It can be run in either of two ways (paging a file or stdin), similar to the Python version. Here are two runs, dogfooding it:
tp tp.d
or
type tp.d | tp
As in the case of the Python pager (when run on itself), the output is the same as the source program itself, so I will not show it.

So, now I can say that tp is less than less :) [1] [2]

[1] Like Less is more
[2] Less in two senses of the word: it has less features, and a shorter name.
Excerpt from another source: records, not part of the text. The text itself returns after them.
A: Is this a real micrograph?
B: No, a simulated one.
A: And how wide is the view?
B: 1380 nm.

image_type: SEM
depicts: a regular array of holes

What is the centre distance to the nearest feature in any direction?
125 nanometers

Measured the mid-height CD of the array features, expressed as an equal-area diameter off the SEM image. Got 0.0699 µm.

After writing this D pager, I did a brief visual comparison of it with the Python version, and was interested to see that the overall structure of the code was roughly the same, in the Python and D versions. Opening the file (or using stdin), reading lines from it, closing the file, getting characters from the keyboard, all were roughly similar in behavior. My guess that this is at least partly because both Python and D share a C heritage.

In fact, even the D line:

foreach (line; in_fil.byLine()) {

can, if you squint a bit, be read as the Python line:

for lin in fil.byLine()

which, while not valid Python, could be so, if you had a byLine method on file objects :)

For those interested, there was a good discussion about D on HN recently, here:

The reference D compiler is now open source (dlang.org)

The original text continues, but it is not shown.